On Tue, Sep 23, 2003 at 05:33:01AM +0800, Federico Sevilla III wrote:
> I haven't posted in awhile, largely because everything's been going
> smoothly (no news is good news, right?). I continue to run lurker 0.8.1
Tsck. Tsck. You know I fix bugs in releases, right? =)
Admit it, you just don't want to change UIs.
> on a Debian Sid box, primarily because lurker 1.0 hasn't hit the Debian
> archives, yet.
Mail the maintainer; if he doesn't do something soon, lurker 1.0 will miss
sarge. That would be a shame.
> True enough, I'm finding some discrepancies, as follows:
> jijo@...$ cat db
> 255 8192 255
> jijo@...$ ls -la db.*
> X -rw-rw-r-- 1 lurker lurker 1117896704 May 28 08:33 db.iue
> X -rw-rw-r-- 1 lurker lurker 563175424 May 28 19:07 db.ist
> X -rw-rw-r-- 1 lurker lurker 284237824 Jul 6 19:22 db.ifd
> X -rw-rw-r-- 1 lurker lurker 80822272 Aug 22 22:06 db.ifv
> X -rw-rw-r-- 1 lurker lurker 51101696 Sep 22 01:45 db.izy
> -rw-rw-r-- 1 lurker lurker 19251200 Sep 23 05:17 db.ijt
> -rw-rw-r-- 1 lurker lurker 10403840 Sep 23 05:23 db.ixa
> -rw-rw-r-- 1 lurker lurker 221184 Sep 23 05:23 db.izj
> X -rw-rw-r-- 1 lurker lurker 8192 Sep 23 05:23 db.ily
> -rw-rw-r-- 1 lurker lurker 0 May 27 11:00 db.writer
It seems you have all the databases of sizes down to db.izy which has
timestamp Sep 22, 01:45. This has relavance if you opt for editting db.
It is super hard to know what has gone wrong by this point...
Looking through the changelog I see these changes since version 0.8:
Fixed a race condition with multiple writers
Fixed a bug with databases over 6Gb
I believe you already have the multiple writer fix?
If not, importing at the same time an email is delivered could go BOOM!

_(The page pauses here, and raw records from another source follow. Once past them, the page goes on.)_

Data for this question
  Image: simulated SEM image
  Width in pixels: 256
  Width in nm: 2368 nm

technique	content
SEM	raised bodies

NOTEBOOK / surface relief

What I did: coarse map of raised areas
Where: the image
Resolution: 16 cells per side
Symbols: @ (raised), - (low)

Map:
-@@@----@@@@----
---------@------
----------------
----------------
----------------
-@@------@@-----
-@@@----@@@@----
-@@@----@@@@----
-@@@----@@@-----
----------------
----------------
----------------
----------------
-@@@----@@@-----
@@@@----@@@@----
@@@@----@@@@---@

(This would be consistent with the behaviour above, so check your ChangeLog)
The other one also looks like it might be related since you have an index
close to 2Gb which probably means your compressed mail is almost 6Gb.
However, judging by the timestamps, I find this less likely.
Did you have a computer crash sometime recently which might have left some
of the directory information unflushed? I know one of the changes somewhere
between 0.8 and 1.0 (which I didn't put in the changelog; bad me), was to
add an fsync(..) on the directory information. If you are importing with
'-f', you also lose any form of atomic updates.
> I could attempt to modify /var/lib/lurker/db, but I wager that won't
> make Wesley happy.
Well, you could try it. If it works, great. =P
Furthermore, you might be able to get the bug to be reproducible if you do.
It is pretty much impossible for me to debug the problem from this state.
> This isn't the first time this has happened to me, but the last time,
> which was quite some time ago, I remember just purging and starting from
> scratch which I hope I won't have to do this time.
What was the cause of it last time? Did we fix it?
Reimporting is your best bet to be sure you don't have consistency problems.
However, I had really thought I had eliminated all the bugs of this sort, so
if you can reproduce it by editting the /db file, I am all for it.
I am fairly certain that if files go missing like this, all that can
happen is that some of the messages (depending on which files got lost) will
simply not appear in the database anymore. I believe it should still be a
consistent view, but of a subset of the messages. However, if you see
consistency issues, I will retract this claim immediately. =)
So, if you opt to edit db, you should: erase all files smaller than db.izy.
Only list those files which remain in db. Then, reimport every email you
imported since Sep 22, 01:45. This will give you the best chance of
recovering a consistent database with no losses.
If you don't have the multiple writer bugfix, freeze your delivery queue to
prevent this from being an issue when you reimport mail later than Sep 22.
If you don't have the 6Gb bugfix, pray. =)
If you have both bugfixes, and it happens again, and you can reproduce it,
please let me know!
Wesley W. Terpstra <wesley@...>